Always be grateful

Always be grateful
Just enjoy the path...

Dear YOU

Hello pals!

You come from everywhere...
Here are some stories of mine...
Puzzles that i keep searching through my life

Hope my writing will inspire you...
Make you figure out, when you're sad, there's someone worse than yours.
Make you realize that happiness is something you should share to others.

So, enjoy the pieces of mine ^^

Wednesday, May 22, 2013

How that jealous feeling is...



Oh dear, sometimes I wonder how that jealous feeling is...

I just wonder if other girls in my position don’t feel any jealous seeing their boyfriends upload photos of other girls. Some of those girls are models, some of them are just friends, and your boyfriend doesn’t take the photography as a job. How does it feel? Or I’m just kind of sensitive. Thousand times I remind myself that he did it for just a hobby, and dozen times those comments are so annoying. Dozen years ago, there was no social media, did everybody’s relationship go well and not being influenced by those unimportant people’s comments?

I just wonder how does it feel to other girls? It doesn’t mean I like to compare one another but sometimes I just need that mirror for me. So, that I can reflect clearly and not blind of those things. Yes, it’s bother me. And the only one can handle that feeling is myself whether I wanna this feeling getting bigger or just kill it. You know, I think LDR is really tough enough and when those cute comments with smiley, flirty, too friendly words mark up my emotions. How I wish I can pull them out.

I don’t know what the exactly definition of this feeling. Jealous? Annoy? Bother? Or whatever? What do I need now? Patience? Not so worry? Stay cold? I realize that we’re not good travlling partner. He keep telling me the living in that country is so bored and he needs to refresh his mind by doing something as traveling or other kind of activities. But, seems that he’s always so busy with his friends invitations.  He could go traveling with his friends and went back with the photos which contain the photoshoot. I went traveling with my friend and mom or my family. He said he did that traveling well without any well preparation, so he did it well without me, then why should I go with him. Maybe if I went with him, he couldn’t do any photoshoots with the girl there right? Haha…  He could take a look other country for the weekend getaway and did the photoshoot, he said it went well, he didn’t need me anymore I think.  He came back with the photoshoot posted in facebook, I just wonder he took a look that country or took photos of the girl. And I should accept that as his hobby? Is it ridiculous dear? Or we just have different thinking of traveling concepts?
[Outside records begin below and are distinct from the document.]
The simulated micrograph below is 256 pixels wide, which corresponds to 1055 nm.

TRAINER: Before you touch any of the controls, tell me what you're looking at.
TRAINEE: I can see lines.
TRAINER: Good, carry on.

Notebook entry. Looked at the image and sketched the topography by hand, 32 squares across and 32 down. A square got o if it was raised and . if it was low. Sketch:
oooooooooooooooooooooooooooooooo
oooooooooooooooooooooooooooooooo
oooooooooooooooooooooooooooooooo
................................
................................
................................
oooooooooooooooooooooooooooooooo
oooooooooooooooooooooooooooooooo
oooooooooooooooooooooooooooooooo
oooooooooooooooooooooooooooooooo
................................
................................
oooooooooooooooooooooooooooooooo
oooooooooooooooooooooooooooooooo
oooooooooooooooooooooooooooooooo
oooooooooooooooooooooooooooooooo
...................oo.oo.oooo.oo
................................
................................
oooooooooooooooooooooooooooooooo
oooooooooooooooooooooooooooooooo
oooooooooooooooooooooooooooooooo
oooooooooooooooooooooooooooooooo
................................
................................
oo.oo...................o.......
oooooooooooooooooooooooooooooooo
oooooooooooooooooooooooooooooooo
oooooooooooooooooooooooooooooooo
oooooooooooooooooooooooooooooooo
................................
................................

He said to me that he can’t truly happy there without me, but seems what he did, doesn’t reflect he is unhappy, or he’s just not show it up, or I just can’t understand. I don’t know. He dislike taking photos of himself, but in the facebook, lots of photos taken with his friends, even more than with me. I just think whom he’s in relationship with, his friends or me? I completely understand we’re in a long distance relationship, our time with friends will be more than the partner. 

You know dear, one time, I believe him though he isn’t be my side. Lately, I can’t make it again. Now, for me, once someone can’t be reached by our sights, you should put down your trust level half. There’s a saying, if you love someone, you’ll trust them. Maybe yes, or maybe no. Who knows? But I still agree, if someone’s yours, try to make him stay, if he doesn’t stay, then he’s not yours.